Juneteenth is celebrated on June 19th. It is the first holiday to be added to the list of federal holidays since the recognition of Rev. Dr. Martin Luther King, Jr’s birthday in 1983. It is also the oldest nationally celebrated commemoration of the ending of slavery in the United States.

The name “Juneteenth” is a blend of two words: “June” and “nineteenth.”

Juneteenth is celebrated in many ways including readings of the Emancipation Proclamation, family gatherings, cookouts and eating red-colored foods since red symbolizes sacrifice, transition, and power.

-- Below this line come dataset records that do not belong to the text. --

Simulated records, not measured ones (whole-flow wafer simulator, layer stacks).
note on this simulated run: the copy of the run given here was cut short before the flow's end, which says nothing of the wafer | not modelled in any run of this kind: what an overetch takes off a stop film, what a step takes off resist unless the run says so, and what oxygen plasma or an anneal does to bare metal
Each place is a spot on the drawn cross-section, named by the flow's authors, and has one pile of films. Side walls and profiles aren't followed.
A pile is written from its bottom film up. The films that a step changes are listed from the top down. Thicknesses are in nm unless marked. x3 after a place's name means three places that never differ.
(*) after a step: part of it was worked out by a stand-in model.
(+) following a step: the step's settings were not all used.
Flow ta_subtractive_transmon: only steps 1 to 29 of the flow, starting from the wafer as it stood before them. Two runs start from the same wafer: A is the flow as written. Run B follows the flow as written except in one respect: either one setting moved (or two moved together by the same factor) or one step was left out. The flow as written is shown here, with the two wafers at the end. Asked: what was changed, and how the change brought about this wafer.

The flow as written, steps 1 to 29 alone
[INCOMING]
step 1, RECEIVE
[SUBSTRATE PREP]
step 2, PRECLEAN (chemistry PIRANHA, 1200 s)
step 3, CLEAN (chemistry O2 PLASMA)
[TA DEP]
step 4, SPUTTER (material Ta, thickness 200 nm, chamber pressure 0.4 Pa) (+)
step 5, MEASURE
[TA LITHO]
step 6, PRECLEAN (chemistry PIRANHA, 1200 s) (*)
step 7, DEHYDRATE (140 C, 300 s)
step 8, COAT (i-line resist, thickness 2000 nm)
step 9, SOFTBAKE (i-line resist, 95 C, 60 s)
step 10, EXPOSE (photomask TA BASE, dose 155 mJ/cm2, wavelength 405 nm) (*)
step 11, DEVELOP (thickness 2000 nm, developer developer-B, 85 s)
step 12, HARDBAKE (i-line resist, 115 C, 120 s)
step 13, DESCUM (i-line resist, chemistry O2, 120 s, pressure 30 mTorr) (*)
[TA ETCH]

The Juneteenth flag, originally designed in 1997, is symbolic. The colors red, white, and blue echo the American flag to symbolize that the enslaved people and their descendants were Americans. The star in the middle pays homage to Texas, while the bursting "new star" on the "horizon" of the red and blue fields represents a new freedom and a new people. However, many in the Black community have adopted the Pan-African flag: red, black and green. The colors represent the blood, soil and prosperity of Africa and its people

The time period after Juneteenth is known as the “scatter,” as the formerly enslaved went in search of lost loved ones or to build a new life in other parts of the country.

In 1872, four formerly enslaved men—Richard Allen, Richard Brock, Jack Yates, and Elias Dibble—raised $800 to purchase a parcel of land for Juneteenth celebrations. They named it Emancipation Park. It is still the site of celebrations in Houston, Texas, to this day.

Juneteenth celebrations nearly died out because of Jim Crow laws. It was later revived during the civil rights movement.